Encoding
Reference
http://kunststube.net/encoding/
Basics
Computers can't store text, pictures etc, only 1s and 0s. In order to convert a string of 1s and 0s into text or pictures we need to have a set of rules to do this. These rules are known as the encoding scheme.
The ASCII encoding scheme codes 01100010
as a b
, and 011010001
as a t
. It uses 8 bits or 1 byte for every character it can encode, using the last 7 bits only and therefore contains a maxiumum of 128 characters.

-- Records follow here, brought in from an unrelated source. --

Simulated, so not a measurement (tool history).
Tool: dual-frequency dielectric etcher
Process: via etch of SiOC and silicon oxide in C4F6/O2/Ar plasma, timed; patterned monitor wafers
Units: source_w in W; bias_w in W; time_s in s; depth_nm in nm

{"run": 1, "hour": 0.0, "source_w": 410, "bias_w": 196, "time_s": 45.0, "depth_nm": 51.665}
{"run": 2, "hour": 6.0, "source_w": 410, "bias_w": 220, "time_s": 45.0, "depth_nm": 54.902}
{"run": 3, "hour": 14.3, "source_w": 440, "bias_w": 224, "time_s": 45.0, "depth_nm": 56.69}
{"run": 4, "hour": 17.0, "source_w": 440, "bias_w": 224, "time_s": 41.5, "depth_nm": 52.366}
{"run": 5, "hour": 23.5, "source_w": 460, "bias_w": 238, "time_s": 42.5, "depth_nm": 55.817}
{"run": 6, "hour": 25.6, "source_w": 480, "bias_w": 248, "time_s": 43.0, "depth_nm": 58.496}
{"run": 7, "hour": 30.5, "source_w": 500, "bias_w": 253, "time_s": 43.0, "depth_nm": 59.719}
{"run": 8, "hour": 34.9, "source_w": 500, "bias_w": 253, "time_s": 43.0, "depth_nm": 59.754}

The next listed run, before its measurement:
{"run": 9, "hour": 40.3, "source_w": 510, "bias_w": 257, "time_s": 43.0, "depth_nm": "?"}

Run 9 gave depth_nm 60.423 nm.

Encoded in ASCII: 01001000 01100101 01101100 01101100 01101111 00100000 01010111 01101111 01110010 01101100 01100100 Decoded: Hello World
Unicode
Since ASCII only uses 1 byte with a potential maximum of 256 characters, many different encoding schemes have since been created. Unicode is an attempt to unify all coding schemes and give enough space to cover all characters required. 2 bytes is not enough for all the characters in unicode. 3 bytes is enough but awkward. 4 bytes is good, but can end up taking up alot of space if only writing in e.g. English. For this reason different Unicode encoding schemes exist. UTF-32 uses 4 bytes. UTF-16 and UTF-8 use variable lengths, and use the minimum number of bytes required to hold each particular letter or symbol. UTF-16 will use a minimum of 2 bytes, whereas UTF-8 can use only 1 byte if possible.
Unicode code points
Unicode code points are written in hexidecimal (to keep them shorter), preceded by U+.
Garbled text
Garbled text results when something has guessed the wrong encoding to read a stream of 1s and 0s from a file, network stream etc. A computer always needs to be told what encoding a particular stream is in. If a stream of bytes is encode incorrectly and then saved using the same method to decode, the resulting stream will be garbage and the original text is lost. The only way to get back to it would be to correctly guess the same encoding, decoding steps and carry them out in reverse.